We’re excited to pass along this invitation from the Sierra Nevada Bighorn Sheep Foundation:
The Foundation will host a fundraiser, “500 & Rising,” on Saturday, February 16, 2013 at the Mountain Light Gallery in Bishop (106 S Main Street). You’re invited to an evening of fine art, light refreshments, conversation about conservation, and a chance to win terrific prizes via raffle and silent auction. John Wehausen, the leading authority on Sierra Nevada bighorn sheep, will lead a bighorn tracking field trip the day after the party on Sunday, February 17. For more information and to purchase tickets, visit the Sierra Nevada Bighorn Sheep Foundation website or Sage to Summit.

The fundraiser will celebrate the completion of the first mural in artist Jane Kim’s revolutionary Migrating Mural project. Kim, a science illustrator, plans to raise awareness about wildlife conservation through a series of murals painted along migration corridors shared by people and endangered animals. The first chapter of the Migrating Mural will showcase Sierra bighorn in four sites along Highway 395, in the shadow of the bighorns’ home range. By bringing this rare and magnificent animal into the public eye, Kim hopes to generate community support that will help protect Sierra bighorn forever.

Battling rain, wind, and temperatures cold enough to freeze her paints, Kim completed the first mural in late November 2012 on the walls of the Mount Williamson Motel in Independence. Easily seen from the highway, the mural depicts the growth stages of a bighorn ram from a two-month-old lamb to an eight-year-old adult. Kim’s work has given the elusive bighorn a place on the center stage of our community, and it has been truly rewarding to watch her turn her artistic ideals into a powerful conservation statement.

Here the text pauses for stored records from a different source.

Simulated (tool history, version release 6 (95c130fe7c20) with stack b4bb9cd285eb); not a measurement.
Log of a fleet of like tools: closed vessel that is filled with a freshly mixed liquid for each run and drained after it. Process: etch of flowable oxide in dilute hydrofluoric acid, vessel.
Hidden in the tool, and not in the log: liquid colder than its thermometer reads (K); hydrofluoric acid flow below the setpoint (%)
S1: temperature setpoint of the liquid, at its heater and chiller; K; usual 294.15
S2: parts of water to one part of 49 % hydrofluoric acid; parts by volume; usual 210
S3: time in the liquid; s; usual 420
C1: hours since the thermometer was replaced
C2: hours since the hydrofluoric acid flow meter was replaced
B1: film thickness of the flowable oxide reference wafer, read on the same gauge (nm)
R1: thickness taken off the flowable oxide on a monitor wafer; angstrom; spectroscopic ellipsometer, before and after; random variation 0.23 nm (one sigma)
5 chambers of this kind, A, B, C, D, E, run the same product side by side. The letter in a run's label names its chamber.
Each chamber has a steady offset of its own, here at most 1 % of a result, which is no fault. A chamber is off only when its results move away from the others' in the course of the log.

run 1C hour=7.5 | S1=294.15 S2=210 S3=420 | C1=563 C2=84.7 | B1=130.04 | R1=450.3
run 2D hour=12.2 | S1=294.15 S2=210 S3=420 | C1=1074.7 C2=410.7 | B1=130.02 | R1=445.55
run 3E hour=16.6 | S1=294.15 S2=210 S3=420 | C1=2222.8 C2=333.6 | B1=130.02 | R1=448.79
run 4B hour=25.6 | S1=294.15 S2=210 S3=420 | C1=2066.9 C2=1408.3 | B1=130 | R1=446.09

Ever since the precipitous decline that landed Sierra Nevada bighorn sheep on the federal endangered species list, teams of researchers have monitored the population closely to ascertain its progress toward recovery. Over the past year, successful surveys and the discovery of newly-occupied sheep habitat have led to an exciting conclusion: there may now be as many as 500 Sierra bighorn in our mountains. While the road to full recovery is long, this number represents significant and promising growth from a population low of 100 animals in 1995.